Greece battles to avert default debacle in EU-IMF talks

Greece tried Monday to drag loan talks with its EU-IMF creditors back from the brink after negotiations collapsed over the weekend and left the country just two weeks away from a catastrophic default on its debt.

Athens: Greece tried Monday to drag loan talks with its EU-IMF creditors back from the brink after negotiations collapsed over the weekend and left the country just two weeks away from a catastrophic default on its debt.

Hours after radical-left Prime Minister Alexis Tsipras defiantly called on the creditors to be "more realistic," Athens said it was ready to return to the talks "at any time."

"We await the invitation of the (creditors) and will respond at any time to continue the negotiation," Tsipras' office said.

Tsipras's government has been locked in negotiations with Greece's creditors -- the European Union and the International Monetary Fund for five months, in the hopes of securing the release of the remaining 7.2 billion euros in rescue funds.

But frustration has mounted on both sides, with Athens refusing to sign on to what it described as "irrational" economic reforms demanded by its creditors.

Tsipras on Monday lambasted the creditors for "political opportunism" in trying to force Athens to further streamline its pension system, a concession the leftist anti-austerity government has steadfastly refused to make.

'Don't waste time' -

"One can only see a political purposefulness in the insistence of creditors on new cuts in pensions after five years of looting under the bailouts," Tsipras told Greek newspaper Efimerida Ton Syntakton.

But an EU spokeswoman said the EU and IMF have already made "major concessions" to Greece. "It's not a one-way street," Annika Breidthardt told a press conference.

She added: "The concessions ... made and the flexibility that has been shown are already quite substantial."

In Frankfurt, European Central Bank chief Mario Draghi urged all sides "to go the extra mile" but insisted the ball was in Athens' court.

"A strong and credible agreement with Greece is needed, not only in the interest of Greece, but also of the euro area as a whole," Draghi told the European Parliament's Committee on Economic and Monetary Affairs in Brussels.

"While all actors will now need to go the extra mile, the ball lies squarely in the camp of the Greek government to take the necessary steps," he said.

French President Francois Hollande ikewise urged Greece to "not waste time."

"This message is for Greece," Hollande told reporters at the Paris Air Show. "It should not wait and should restart discussions with the institutions... Let's not waste time."

The Athens Stock Exchange plunged 7.14 percent in early trade Monday before closing with a 4.68 percent drop, with bank stocks especially hard hit.

Draghi however gave the assurance that the banks were currently solvent and that the ECB will continue to provide liquidity to them to help finance the economy.

Greece's 240 billion euro bailout expires on June 30, and to meet that deadline, a reform deal must be resolved by a meeting in Luxembourg on Thursday of the eurozone's 19 finance ministers, who control the purse strings of the rescue programme.

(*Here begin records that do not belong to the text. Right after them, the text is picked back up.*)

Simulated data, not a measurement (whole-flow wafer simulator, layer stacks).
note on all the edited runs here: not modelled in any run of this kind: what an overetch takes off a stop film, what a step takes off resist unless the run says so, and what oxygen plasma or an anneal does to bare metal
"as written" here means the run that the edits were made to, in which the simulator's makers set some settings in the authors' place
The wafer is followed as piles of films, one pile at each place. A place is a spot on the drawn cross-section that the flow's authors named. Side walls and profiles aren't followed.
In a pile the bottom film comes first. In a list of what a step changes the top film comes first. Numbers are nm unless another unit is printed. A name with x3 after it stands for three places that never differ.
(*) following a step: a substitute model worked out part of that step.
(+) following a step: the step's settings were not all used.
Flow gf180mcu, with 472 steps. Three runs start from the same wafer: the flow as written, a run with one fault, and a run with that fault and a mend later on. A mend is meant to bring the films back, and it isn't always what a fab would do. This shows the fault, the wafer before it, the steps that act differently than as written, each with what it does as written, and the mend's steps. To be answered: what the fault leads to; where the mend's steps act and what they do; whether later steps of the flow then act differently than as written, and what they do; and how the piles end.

Also at the end of the month, Greece faces a 1.6 billion-euro payment to the IMF with another 6.7 billion euros due to the European Central Bank in July and August, which Greek officials have said the government cannot afford.

Growth forecast slashed -

Valdis Dombrovskis, the EU's vice president responsible for the euro, said Monday that in view of the "persistent uncertainty", the EU had slashed its projection of Greece's GDP growth for 2015 from 2.5 percent to 0.5 percent.

Speaking at the start of Innovative Enterprise Week in Riga, he said: "Needless to say, all projections for Greece are subject to a particularly high degree of uncertainty since... the agreement is still not reached."

All sides had agreed that the talks were the last chance for Athens to unlock vital bailout cash in return for tough reforms that Tsipras still doggedly refuses.

But Greece said the IMF was particularly hardline on its demands.

The Fund's position was "intransigent and tough" because it was insisting on further pension cuts and a rise in value-added tax on basic goods, like electricity, an Athens source added.

But in a rare statement on their position in the talks, the IMF took a conciliatory approach, writing in an official blog that a deal would require "difficult decisions by all sides" -- including Greece's European partners.

Greece is shattered economically after six years of crisis and despite two rescue programmes since 2010.

Its debt mountain is equivalent to 180 percent of GDP, or almost twice the country's annual economic output.

According to an EU source, savings from the reform measures put on the table by Greece fell short by two billion euros.